As the world’s most populous country and second largest economy, China’s development trajectory not only affects its 1.3 billion citizens but also impacts the rest of the world. China’s rapid economic development over the past 30 years has come at a heavy cost and the Government recognizes the need to make development more inclusive and environmentally sustainable, a principle further supported by the impact of recent market volatility.
In recent years, China has undertaken meaningful efforts to push the green agenda, including exceptional investment in renewable energy, commitment to combating climate change, strong leadership in South-South cooperation, and high-level support for greening its own economy. The concept of “Ecological Civilization”, which is a core component of China’s overall national development strategy, demonstrates the Government’s high-level commitment to green development. This concept has also received strong support at the local level: 125 districts have had their initiatives deemed national Ecological Civilization demonstration sites.
In anticipation of the United Nations Framework Convention on Climate Change (UNFCCC) twenty-first Conference of the Parties (COP21) in Paris this December, China officially submitted its intended nationally determined contribution (INDC) to the UNFCCC in early June. The World Resources Institute has hailed it as “a serious and credible contribution.” The INDC states the country’s aims by 2030 to allow CO2 emissions peak, to reduce CO2 intensity (CO2 emitted per unit of GDP) by 60-65% below 2005 levels, and to increase non-fossil fuel share of energy to 20% . The target of peaking emissions was originally announced by President Xi Jinping last November alongside US President Barack Obama in a joint announcement on climate change.

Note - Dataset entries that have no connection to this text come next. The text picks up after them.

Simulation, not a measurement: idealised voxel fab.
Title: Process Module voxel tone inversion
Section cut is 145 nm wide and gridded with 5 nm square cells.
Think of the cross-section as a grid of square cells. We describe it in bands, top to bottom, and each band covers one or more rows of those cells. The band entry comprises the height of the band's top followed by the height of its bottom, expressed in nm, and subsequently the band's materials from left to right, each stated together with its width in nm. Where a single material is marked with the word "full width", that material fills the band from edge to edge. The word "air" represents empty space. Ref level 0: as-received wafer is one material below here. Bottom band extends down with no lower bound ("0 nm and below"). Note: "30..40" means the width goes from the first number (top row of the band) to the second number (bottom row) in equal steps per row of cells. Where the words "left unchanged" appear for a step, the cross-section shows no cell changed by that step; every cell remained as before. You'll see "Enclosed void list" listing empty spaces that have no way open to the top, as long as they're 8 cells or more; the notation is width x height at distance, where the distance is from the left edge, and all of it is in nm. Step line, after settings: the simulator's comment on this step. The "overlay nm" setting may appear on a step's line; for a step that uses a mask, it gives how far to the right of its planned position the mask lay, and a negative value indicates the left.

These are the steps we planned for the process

As the world’s largest economy in transition, China has also been an innovative leader in addressing the financial needs of development. The Asian Infrastructure Investment Bank (AIIB) initiated by China has attracted the attention of 57 countries’ to Asia’s development. The newly launched New Development Bank (NDB) by the BRICS countries (Brazil, Russia, India, China, and South Africa) is an example of South-South cooperation. Echoing China’s zeal for renewable energy investment, three other BRICS countries (Brazil, India, and South Africa) are among the top ten investors in renewable energy worldwide. The emphasis on greening the NDB was displayed in April when the Environment Ministers from the BRICS countries met in Russia, along with UNEP Executive Director Achim Steiner to discuss the possibility of the NDB setting up a ‘green fund’ to undertake projects and develop technologies towards sustainable development.
In June 2015, China became the eighth country to join PAGE with the official inclusion of Jiangsu province. PAGE will immediately focus on conducting an assessment in the province, including mapping partners’ activities and developing baseline data. This assessment will inform the next phase, in which the provincial government will identify the key sectors and issues to benefit from PAGE support. Jiangsu has already initiated its inclusive green economy (IGE) transformation and joining PAGE provides the province an excellent opportunity to share experience and good practices with PAGE partners, as well as to continue to work towards its sustainability goals.
Between the Financing for Development Conference in July, the launching of the post-2015 Sustainable Development Agenda in September, and COP21 in December, 2015 is a pivotal year for international development; it is also an important year for China. The government is preparing the thirteenth Five Year Plan which will set the country’s development priorities for the next five years. The plan is not final yet, but one thing is certain: green development will be at the centre of China’s strategy and the pace of change will be accelerated.